More Villages Want Boundaries Surveyed

A number of villagers in Tailevu and Rewa want to have their village boundaries surveyed.
The chairman of the iTaukei Land and Fisheries Commission (TLFC), Ratu Vananalagi Vesikula, said 54 villages in Rewa and 141 in Tailevu wanted their village boundaries surveyed.
In Rewa, 34 villages had been demarcated and 103 in Tailevu.
Ratu Vesikula claims the villagers had declined at first because some politicians, during the election campaign last year, told them that the demarcation would lead to Government taking their land outside the village boundary.
“Some of the villages stopped surveyors from coming to the village,” Ratu Vananalagi said.
“Now when they realised they were fed with the wrong information, they wanted their village surveyed.”
He said villagers were told to write to the Commission if they wanted the demarcation. The exercise would end this year or early next year.
The demarcation of villages, Ratu Vananalagi said, started between 1930 and 1940 by the then Ministry of Lands and the Commission.

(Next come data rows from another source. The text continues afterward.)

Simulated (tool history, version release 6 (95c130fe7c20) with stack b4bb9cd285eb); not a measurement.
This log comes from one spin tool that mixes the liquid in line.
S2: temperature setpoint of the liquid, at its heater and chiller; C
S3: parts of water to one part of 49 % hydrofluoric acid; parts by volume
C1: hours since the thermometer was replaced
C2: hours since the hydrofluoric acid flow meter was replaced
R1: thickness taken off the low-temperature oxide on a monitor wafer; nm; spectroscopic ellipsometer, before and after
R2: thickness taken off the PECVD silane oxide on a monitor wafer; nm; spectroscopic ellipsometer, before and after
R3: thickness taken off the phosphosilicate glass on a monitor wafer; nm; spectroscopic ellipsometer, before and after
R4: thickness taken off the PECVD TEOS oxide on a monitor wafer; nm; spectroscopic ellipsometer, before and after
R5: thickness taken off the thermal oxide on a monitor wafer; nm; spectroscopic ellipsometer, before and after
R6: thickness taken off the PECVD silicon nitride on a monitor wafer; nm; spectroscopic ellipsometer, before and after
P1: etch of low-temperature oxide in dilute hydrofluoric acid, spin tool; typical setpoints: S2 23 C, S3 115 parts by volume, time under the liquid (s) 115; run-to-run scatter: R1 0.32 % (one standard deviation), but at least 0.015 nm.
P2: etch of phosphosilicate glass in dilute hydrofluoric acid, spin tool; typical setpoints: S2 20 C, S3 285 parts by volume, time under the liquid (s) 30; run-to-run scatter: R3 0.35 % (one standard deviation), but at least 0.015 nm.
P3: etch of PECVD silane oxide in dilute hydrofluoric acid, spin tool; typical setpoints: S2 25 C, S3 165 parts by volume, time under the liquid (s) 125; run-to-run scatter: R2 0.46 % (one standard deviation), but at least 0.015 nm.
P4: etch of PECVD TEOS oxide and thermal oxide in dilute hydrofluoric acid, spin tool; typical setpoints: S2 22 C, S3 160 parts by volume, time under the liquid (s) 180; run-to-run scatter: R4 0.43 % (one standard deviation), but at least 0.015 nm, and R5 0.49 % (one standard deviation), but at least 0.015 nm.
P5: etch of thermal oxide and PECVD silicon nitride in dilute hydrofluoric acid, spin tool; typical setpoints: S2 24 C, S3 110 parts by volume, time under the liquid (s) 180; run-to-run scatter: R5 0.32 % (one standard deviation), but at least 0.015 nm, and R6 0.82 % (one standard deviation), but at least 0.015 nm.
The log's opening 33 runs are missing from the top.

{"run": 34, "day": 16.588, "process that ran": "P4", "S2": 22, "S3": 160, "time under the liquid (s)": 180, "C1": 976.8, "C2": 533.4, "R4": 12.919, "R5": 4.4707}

During this period, he said 106 villages in the provinces of Ba, Ra, Tailevu, Naitasiri and Nadroga were surveyed.
“It was suspended in 1940 after the establishment of the Native Lands Trust Board,” he said.
According to Ratu Vesikula it was reactivated in 1990 after a Cabinet decision in 1989 with the joint responsibility of the NLTB and the Commission. It was suspended again in 2005 but resumed in 2012 after a Cabinet decision in 2010.